90-Year-Old Activist Leads Push to Save Ancient Mexico Canals

🦸 Hero Alert

A 90-year-old grandmother who remembers when Mexico City's chinampas canals ran clear just helped organize an international summit to save them. After 60 years of fighting, Abuela Amalia is leading a groundbreaking effort to give the ancient waterways legal rights as a living entity.

Amalia Salas Casales still remembers drinking straight from the crystal-clear canals of Xochimilco as a child, surrounded by floating farms that fed millions. Now 90, she's leading the charge to bring those waters back to life.
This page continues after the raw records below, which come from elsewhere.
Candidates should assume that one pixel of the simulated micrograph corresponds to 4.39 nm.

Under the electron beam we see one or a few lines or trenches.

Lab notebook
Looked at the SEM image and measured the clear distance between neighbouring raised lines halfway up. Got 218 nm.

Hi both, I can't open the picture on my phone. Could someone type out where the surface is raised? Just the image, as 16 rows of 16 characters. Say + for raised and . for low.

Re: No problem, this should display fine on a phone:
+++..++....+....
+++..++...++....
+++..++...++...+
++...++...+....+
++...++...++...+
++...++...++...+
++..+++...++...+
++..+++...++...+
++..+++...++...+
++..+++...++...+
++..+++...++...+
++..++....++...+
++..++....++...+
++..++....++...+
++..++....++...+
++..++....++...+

Known as Abuela Amalia, this grandmother from Mexico City has spent six decades defending the chinampas, an ancient system of canals and floating agricultural islands dating back to Aztec times. When she was young, the water teemed with native fish and plants that her family cooked with using recipes passed down through generations.

Today, those same canals are choked with pollution and shrinking under urban sprawl. The axolotl, a tiny amphibian found nowhere else on Earth, is now more common in video games than in its natural home.

But Abuela Amalia refused to watch quietly. Last year, she traveled to a conservation summit in another region and convinced organizers to bring their next gathering to Xochimilco. This March, she helped host the Cumbre Internacional Xochimilco Vida y Paz, a four-day international summit that brought together 170 people from six countries.

The gathering united traditional farmers, Indigenous leaders, scientists, and lawmakers around one bold goal: giving the canal system legal rights as a living entity. Instead of treating Xochimilco as property to be managed, this approach would recognize the ecosystem itself as having rights that communities are responsible for protecting.

The summit ended with participants declaring Xochimilco a "Sanctuary of Life and Peace." They outlined concrete steps combining ecological restoration with community-led governance, putting local farmers and longtime residents at the center of decision-making.

Organizer Luis Prekoma sees Xochimilco as a model that could spread globally. "This is not just about Xochimilco," he explained. "It's about generating models that can be replicated in other territories."

The chinampas once covered 170 square kilometers. Today, only about 2,000 hectares remain, recognized as a UNESCO World Heritage Site since 1987. Abuela Amalia traces the sharpest decline to the 1990s, when legal changes allowed communal lands to be privatized and sold off.

The Ripple Effect

The summit brought people to the same table who rarely meet: elderly farmers who've worked the chinampas for generations sat alongside international scientists and government officials. Together, they're building a restoration plan rooted in both ancestral knowledge and modern ecology.

Similar gatherings in other Mexican regions have already sparked conservation wins. Now communities across Latin America and beyond are watching Xochimilco to see if giving nature legal rights can succeed where traditional conservation has struggled.

For Abuela Amalia, the fight is personal and practical. She carries baskets of flowers and vegetables through the same canals where she played as a child, determined that future generations might one day drink from those waters again.